Wednesday, February 13, 2008

Chinese New Year

The inadequacies of the English language!

I spent Chinese New Year in one continuous party of family and friends. Traditionally, New Year lasts 18-20 days. At minimum, people celebrate for three days.

Oliver Stone was right. It really is like Christmas, Thanksgiving, and New Year's Eve all rolled into one. Observing the New Years is a mixture of superstition, ritual, pmp, civic religion, communistic responsibility, class identification, commercialism, and spirituality. I am glad I came back at this time to witness the fullness of it in a Chinese place.

I had lunch at my Second Uncle's house. He had to work later on that night. The family dinner had to be moved to a family lunch.

I arrived a little early and waited as my aunt prepared the various dishes that are required: sugar dumplings, broiled chicken, steamed fish, roast ribs, lotus roots.

Each dish had a reason to be there on the table. The lotus root is a homonym for longevity. Sugar dumplings for the fulfillment of wishes. A meat dish to represent the three realm of existence: air, water, sky; pig, fish, fowl.

Ritual of worship had to be performd befoe we could eat: they took almost an hour. We burnt incense and made offerings of rice wine to our ancestors (my grand parents,) the sky god, the earth lord, the local god of the particular appartment level (level 3.) There is also a neighbourhood shrine at the end of the road. My uncle burnt "hell bank notes" and gold ingots made from river reed paper. All the dishes we ate were first offered to the spirits and gods. We took turns in worship from the eldest to youngest, from male to female.
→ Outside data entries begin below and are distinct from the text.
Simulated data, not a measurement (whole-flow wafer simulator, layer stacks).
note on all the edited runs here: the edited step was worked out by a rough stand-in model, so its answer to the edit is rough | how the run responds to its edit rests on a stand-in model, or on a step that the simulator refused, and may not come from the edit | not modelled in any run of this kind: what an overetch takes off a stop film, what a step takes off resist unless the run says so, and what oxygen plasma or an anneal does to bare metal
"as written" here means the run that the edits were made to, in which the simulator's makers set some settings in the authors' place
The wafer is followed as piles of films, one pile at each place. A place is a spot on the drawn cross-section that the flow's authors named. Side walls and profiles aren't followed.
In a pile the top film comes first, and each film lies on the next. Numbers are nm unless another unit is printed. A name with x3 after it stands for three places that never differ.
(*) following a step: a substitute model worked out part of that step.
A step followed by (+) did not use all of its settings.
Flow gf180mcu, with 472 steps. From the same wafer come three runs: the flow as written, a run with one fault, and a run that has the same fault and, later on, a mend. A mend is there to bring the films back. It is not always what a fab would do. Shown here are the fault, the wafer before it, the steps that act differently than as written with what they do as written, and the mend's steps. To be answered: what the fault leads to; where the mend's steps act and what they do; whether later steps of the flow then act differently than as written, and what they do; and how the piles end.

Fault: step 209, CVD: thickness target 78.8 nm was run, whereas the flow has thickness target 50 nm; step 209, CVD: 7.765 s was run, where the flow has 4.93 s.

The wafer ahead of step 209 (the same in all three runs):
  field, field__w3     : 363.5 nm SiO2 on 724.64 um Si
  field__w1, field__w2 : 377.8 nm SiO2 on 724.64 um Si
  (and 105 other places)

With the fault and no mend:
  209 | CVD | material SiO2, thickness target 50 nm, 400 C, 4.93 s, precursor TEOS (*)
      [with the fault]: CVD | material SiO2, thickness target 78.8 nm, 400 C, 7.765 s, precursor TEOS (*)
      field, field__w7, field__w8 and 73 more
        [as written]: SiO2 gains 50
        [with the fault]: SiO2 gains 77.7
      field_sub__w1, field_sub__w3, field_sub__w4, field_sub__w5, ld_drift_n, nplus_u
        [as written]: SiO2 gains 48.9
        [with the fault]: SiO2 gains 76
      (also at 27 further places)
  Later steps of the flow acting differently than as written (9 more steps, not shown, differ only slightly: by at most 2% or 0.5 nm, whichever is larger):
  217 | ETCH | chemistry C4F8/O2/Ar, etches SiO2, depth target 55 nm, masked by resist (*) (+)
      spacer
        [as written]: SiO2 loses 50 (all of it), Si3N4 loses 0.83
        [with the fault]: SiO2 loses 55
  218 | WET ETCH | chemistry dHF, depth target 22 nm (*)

Afterwards, all the married people gave red envelopes to the unmarried. Usually, this means that the elders had to give. But since my younger cousin got married this year, there was a reversal of circumstance where she and her husband had to give me money. I guess I kinda fucked up the normal course of the social condition right here in Macau.

Little ceremonies are observed during the meal whose origins and meanings are not fully understood or lost. I had to eat a second bowl of rice -- possibly to signify personal growth and progress. For dessert, we had to have sugar dumplings served in odd numbers.

There are others. Candles are burnt in twos, but incense in threes. Debts must be completely repaid. New pants (but not shirts) are worn. There is even a tradition (thankfully no longer observed) to not wash one's hair for the duration of the whole New Year's celebration (20 days.) The seventh of the first month is considered to be Person Day: it's every person's birthday on that day. (My father used to add an extra year to his actual age. He would say, "Well, my birthday is in July, but I have to add the seventh of the first month as well.")

There are other small ceremonies and observances that I am sure I missed. I had to ask my relatives about many of them. But even they do not fully understand the meanings and ramifications of all of the things they do; they just do what they had always done from year to year and from generation to generaiton.

Later that night, I had dinner with my father's friend's family. They are middle-class -- versus my uncle who is of the working class. They had slightly different traditions than my uncle. Worship of ancestors was roughly the same. But they had different dishes for dinner to signify for things I am unaware of.

They put little red envelopes of money on top of mandarin oranges. It's an homonym: "over mandarin oranges," "picking (as in picking fruits) good fortune. They also had a giant cherry blossom plant hung with litle ornamental red lanterns and decorative red bows -- almost like a Christmas tree.

After dinner, I was drafted by my father's friend to setup the New Year display window at his store. We hung red posters with gold letterings and a likeness of the god of wealth.

I had dinner on the next day with my second-cousins. Four generations of their family gathered for dinner. There were easily forty people. This is already the more casual dinner. In previous years, I was told, they had a few hundred people for the family get-togethers.

They are an old family in Macau and had the most traditions. I was not present for most of them and I was told that they don't observed many of them now. The only thing I was told to do was to fill the tea cup of anybody who gave me a red envelope. And I was busy. I had never received so many red envelopes in my life. My pocket bulged an extra two inches. There was lots of drinking and eating.


Macau is a very happy place to spend Chinese New Year. Firecrackers are legal! In fact, highly encouraged. Every store owner burn at least two packs to welcolme the new year. My father's friend burned a massive pack, the size of a machine gun cartridge in front of the store. Passer-bys were warnd, "Siu pow jaern!)

I went to the night market with my little cousin. The night marekt is traditionally a place for merriment during the New Year. Balloons, flowers, and pinwheels were sold everywhere. They had even shut off the massive fountain in front of the former Portugese colonial legislative building and placed over it a giant ornamental display of a golden rat.

As we headed back home, all along the Macau street, all thru the night, the rat-ta-tet-tet of firecrackers burst randomly like exhuberant celebratory twenty-one gun salutes. People are bustling and pushing and hawking and eating and laughing and drinking and making their way in no hurry to the new year.